On 26/08/2015 18:25 pm, Kyle Rose wrote:
ps; The argument doesn't apply generally either:
a. We here are far better placed to choose the Internet's crypto suite for
the general case than any manager, committee, or sysadm.
Agreed, but how are you proposing to force a change when a particular
cipher suite starts to show its age?
v += 1
Eg: SSL v2 -> v3 -> TLS 1.0 -> 1.1 -> 1.2 -> 1.3
The changes in the protocols needed generally exceed the lifetime of
well-chosen ciphersuites, so any upgrades won't unduly increase the
cycle count much.
It seems that those decisions
need to be made locally as software is upgraded, and certainly it is
not realistic for a global change to be done atomically. No agility
now => no ability to change, ever. I've been down this path too many
times to have hope.
Well, the experience is pointing to security upgrades being pushed by
the product supporter out to user land, and sysadms following the
general advice "keep all software up to date." In user land this is
enacted by Apply updates, patch Tuesday and the like. The sore thumb
here is Android. 99% of sysadms don't care whether it is TLS 1.1 or TLS
1.2, they just want it to work.
b. If the Russians don't trust it, they are entirely at liberty to write
their own crypto protocol and back-fit it into their software. It's not
that hard, and if they care - which they do for natsec - they'll be
backfitting software anyway.
I think I might agree about any one specific case, but at what point
are the goals of the WG defeated by this attitude? Only the Russians?

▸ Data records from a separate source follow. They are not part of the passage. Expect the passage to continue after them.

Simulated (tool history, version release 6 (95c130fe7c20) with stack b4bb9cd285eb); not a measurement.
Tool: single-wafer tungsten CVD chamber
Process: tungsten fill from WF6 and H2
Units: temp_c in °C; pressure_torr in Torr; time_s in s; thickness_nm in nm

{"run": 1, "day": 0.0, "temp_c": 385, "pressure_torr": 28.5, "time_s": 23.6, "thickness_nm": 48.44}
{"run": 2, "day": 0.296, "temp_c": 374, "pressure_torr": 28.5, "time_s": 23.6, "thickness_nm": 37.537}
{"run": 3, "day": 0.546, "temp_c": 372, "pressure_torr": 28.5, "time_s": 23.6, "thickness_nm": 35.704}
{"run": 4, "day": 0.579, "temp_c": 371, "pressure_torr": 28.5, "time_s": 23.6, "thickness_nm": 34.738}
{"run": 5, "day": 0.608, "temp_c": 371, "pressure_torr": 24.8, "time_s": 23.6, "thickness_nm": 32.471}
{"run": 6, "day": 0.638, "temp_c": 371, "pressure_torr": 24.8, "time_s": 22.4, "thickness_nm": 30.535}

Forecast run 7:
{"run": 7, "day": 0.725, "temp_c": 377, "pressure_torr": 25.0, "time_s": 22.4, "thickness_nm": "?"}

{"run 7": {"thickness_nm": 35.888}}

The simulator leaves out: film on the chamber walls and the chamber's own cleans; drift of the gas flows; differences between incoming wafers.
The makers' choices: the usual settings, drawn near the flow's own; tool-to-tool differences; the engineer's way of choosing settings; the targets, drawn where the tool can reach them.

"Ok, I guess." The Russians and the Chinese? "Well, that's a lot of
people..." The entire US government too? "Uh..." What about the
banking system? "..."
That's a hypothetical. But assuming that there is some merit to that,
why not? The goal is to stop mass surveillance, right?
And, for TCPINC - do we care that much? Why not have the Russians, the
Chinese, and the NSA advise that TCPINC is bad for them, so they're
going to ... do their own.
Isn't that the endorsement we need?
The high level goal here is to have a framework for global encryption
of all TCP traffic. Fragmentation acts against this goal.
Right. And being all things to all governments is probably going to be
a bigger fragmentation than charging ahead and doing the tcpcrypt thing
fast and furious, with one cipher suite.
Tcpcrypt could have been already out in v0.1 by now. We could have been
rolling it out for 6m already, and starting to think about v1.0.
Instead we're chasing a "perfect" protocol in an imperfect MITMable
threat scenario. Who's winning here?
d. Unlike the WB/IMF/UN, IETF isn't a subsidy organisation to deliver
solutions to governments. It delivers to the masses, not any particular
squeaky wheel.
Absolutely. But I think there are enough squeaky wheels on this issue
that they are a substantial constituent of the wider internet
community, and not simply ornery outliers.
The nature of the squeaky wheel is to say "squeak! Listen to me or
else." But if you don't listen, the wheel suddenly starts rolling,
because it doesn't want to miss out.
It's an economic thing - formation of cartels, equilibria and all - the
incumbent argues against the new order, as much as possible, but once
it's a done deal, the incumbent adopts.
Which is to say, in order to make this argument stick "we have to listen
to the Russians, Chinese, NSA and other squeaky wheels" you'd also have
to show that they won't suddenly find some oil when the machine starts
moving without them, *and* they represent a constituency that can shift
the internet.
Of course - you will recognise I am actually arguing against consensus
model to an extent. But that's a given for this topic. Mass
surveillance, TCPINC, we know there are going to be people who fight
this one.
All governments are recused.
iang
ps; if you want to take this private, I'm happy - I'm pretty sure I'm
arguing from the golf course rough, not the IETF rough.